With one day of President Elect Trump, fear was struck into the hearts of Americans all over the country, whether in schools–with children as young as kindergarten teasing Mexican classmates about being deported, in colleges–with a young Muslim woman having her hijab ripped off, or at home–with a African American man waking up to his car’s windows covered in slurs. Even in our own Birmingham, Alabama was there a change, with KKK recruitment brochures littering the streets and being handed out.

However, as dark as times may seem, this is not the end goal for our nation, and still many successes were achieved on November 11th, 2016. Former Somali refugee, now Somali-American Ilhan Omar was elected to the Minnesota House, making her the first Somali-American lesgislator in the US. Zena Stephens became the first African-American female sheriff in Texas. Tammy Duckworth, who was mocked for her half-Latina, half-Thai heritage, is now replacing the very man who mocked her as the Democratic senator for Illinois as well as becoming the first disabled woman to be elected to the U.S. House of Representatives. 
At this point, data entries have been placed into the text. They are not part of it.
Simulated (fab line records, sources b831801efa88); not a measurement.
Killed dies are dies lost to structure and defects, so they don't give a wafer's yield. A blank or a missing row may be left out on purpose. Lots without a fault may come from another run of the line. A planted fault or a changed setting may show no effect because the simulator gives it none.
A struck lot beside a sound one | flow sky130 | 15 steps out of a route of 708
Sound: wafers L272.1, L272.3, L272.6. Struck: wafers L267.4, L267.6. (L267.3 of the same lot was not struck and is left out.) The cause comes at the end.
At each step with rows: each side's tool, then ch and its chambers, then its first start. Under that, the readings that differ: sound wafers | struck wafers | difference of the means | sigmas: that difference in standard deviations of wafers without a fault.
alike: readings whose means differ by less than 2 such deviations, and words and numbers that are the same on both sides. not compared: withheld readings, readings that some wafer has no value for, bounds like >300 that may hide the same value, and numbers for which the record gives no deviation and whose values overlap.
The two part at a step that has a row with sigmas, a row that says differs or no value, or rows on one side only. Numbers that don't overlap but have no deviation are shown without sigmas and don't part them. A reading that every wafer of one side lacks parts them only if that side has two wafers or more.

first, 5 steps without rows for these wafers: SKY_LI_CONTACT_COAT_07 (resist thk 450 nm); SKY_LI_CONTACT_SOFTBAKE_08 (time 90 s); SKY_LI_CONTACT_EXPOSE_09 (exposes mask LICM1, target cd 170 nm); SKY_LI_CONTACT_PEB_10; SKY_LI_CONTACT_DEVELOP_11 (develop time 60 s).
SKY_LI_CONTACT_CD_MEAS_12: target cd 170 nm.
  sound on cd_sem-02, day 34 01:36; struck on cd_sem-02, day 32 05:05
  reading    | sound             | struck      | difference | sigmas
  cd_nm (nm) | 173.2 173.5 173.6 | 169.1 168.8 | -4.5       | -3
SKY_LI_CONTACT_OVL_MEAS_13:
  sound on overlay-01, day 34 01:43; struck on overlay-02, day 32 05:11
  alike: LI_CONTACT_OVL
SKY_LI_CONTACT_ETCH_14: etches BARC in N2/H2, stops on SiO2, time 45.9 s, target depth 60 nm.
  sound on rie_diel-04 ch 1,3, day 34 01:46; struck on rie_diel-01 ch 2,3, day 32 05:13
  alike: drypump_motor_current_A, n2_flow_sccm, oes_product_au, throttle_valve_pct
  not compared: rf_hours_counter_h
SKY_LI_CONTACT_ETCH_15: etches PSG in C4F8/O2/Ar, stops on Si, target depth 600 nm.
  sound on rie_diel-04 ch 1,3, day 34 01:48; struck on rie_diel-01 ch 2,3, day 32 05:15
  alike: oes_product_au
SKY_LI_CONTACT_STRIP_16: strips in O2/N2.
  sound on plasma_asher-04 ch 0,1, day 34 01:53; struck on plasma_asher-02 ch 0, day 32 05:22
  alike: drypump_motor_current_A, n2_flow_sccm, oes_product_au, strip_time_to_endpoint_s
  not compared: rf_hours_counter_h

“My initial reaction was devastation and fear for our rights,” said Ashley R. from Pennsylvania. “But now, I know never to be complacent with the way things are, and to always try to better and further educate myself as a person to make sure this doesn’t happen again.”

We, as Americans, cannot sit and be silent in times of injustice. We must continue to fight for what we believe to be right, to be good, and to be fair for all of Americans, not just the ones who’ve lived the longest. We are the change that we want to see in the world, and we must take action to make it happen.